It's ancient (Emacs had hypertext way before the Web existed), but, for some purposes, it can be much more efficient than anything in a Web browser.
info (i.e. TexInfo) is great, but back in the 90s, there was a push in the GNU world to move from man pages to info entirely. Annoyingly, during that time lots of GNU man pages would tell you to look at its info pages instead.
Me, and apparently others, were not thrilled. While info is technically superior, the "one page" format of a man page, at least to me, felt quicker and more convenient for quickly looking up something than info's hypertext. info might be better for dedicated reading of documentation (and I like using it in emacs for that), but perceived as less so when you quickly, say, want to look up a flag for ls.
This might be for complicated human reasons or even just habit... e.g. you can still do full text search in info pages across all subpages, both with the "info" command and in emacs' info mode: just hit the 's' key.
I'm not sure what the state today is, I can't remember when I was last pointed to info instead of man (and I think I dimly remember some announcement that this would stop). But I also largely moved more towards BSD derivates rather than Linux, so I can't be sure.
You can search and navigate with info very efficiently. In your case searching for 'flags' should quickly show the relevant info.
Maybe they are a better experience locally, but I never bothered to find out.

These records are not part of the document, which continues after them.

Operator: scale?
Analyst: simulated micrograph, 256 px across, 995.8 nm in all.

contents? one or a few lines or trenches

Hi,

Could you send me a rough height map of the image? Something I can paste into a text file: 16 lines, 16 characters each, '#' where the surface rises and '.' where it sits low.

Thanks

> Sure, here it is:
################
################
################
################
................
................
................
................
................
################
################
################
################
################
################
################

The patological fear that it appeared the info system had of ever producing a webpage with 200kb+ text on it, that I can search for and click links without delay essentially ruined the experience for me. Who cares if the download would take 5 seconds, when I would spend 20 minutes reading through it?
Yeah..
On the other side, "info cp" didn't bring up the _reference_ of cp for a frickin' loooong time. It was a usability nightmare for that reason, and that reason alone. Had it worked the way it's working now: bringing you to the command reference first, but allow to search the entire manual scope at once (and WORKING references!), I would have been SOLD from the first moment.
The fixed-width format is the last thing I wished would be removed. I disabled catpath and have full-width manpages, but I cannot do the same with info as the text is pre-formatted.
(EDIT: it's 4.4MB instead of 200KB though)
From my perspective:
- More difficult to search (single page manual is easy to ctrl-f, emacs built-in docs same)
- Difficult to read, styling plugins don't work well.
- MUCH more text on the screen at once. A single horizontal line is at least 2 separate contexts.
- Menu animations :(
- various styling errors (code blocks overlapping in safari for me)
- code copy also copies repl output... not very useful!
- font stylings reused but for different meanings
etc...
It feels like an interesting pet-project, but it doesn't feel like someone sat down and thought of a prioritized list of problems with the original documentation presentation... then fixed them.
It feels like someone wanted to try out some common web tropes on the emac docs.
Single page text is easy to search, but it can yield irrelevant results. Hierarchical organization can be problematic, but it does give important clues to the organization of the content. Like a table of contents vs an index.
BTW, the site's search function seems to work pretty well.
If common web tropes are what some folks are used to learning with, all the better then!
A major part of the problem is that Emacs development is completely captured by the, shall we say, esoteric personality of its original author.
Emacs is a political project first and foremost—this much is clear. The focus is not on making the best possible text editor/programmable environment. In fact several proposed improvements have died on the drafting board because they would e.g. improve the experience of emacs users on OSX or Windows, and we can't have those users having a better UX than the people using emacs on underpowered Lemote netbooks with 10-inch screens running Trisquel without a GUI, now can we?
So, yes, Emacs sacrifices betterment in the name of ethical purity, and that's fine. It's their codebase to do with what they will.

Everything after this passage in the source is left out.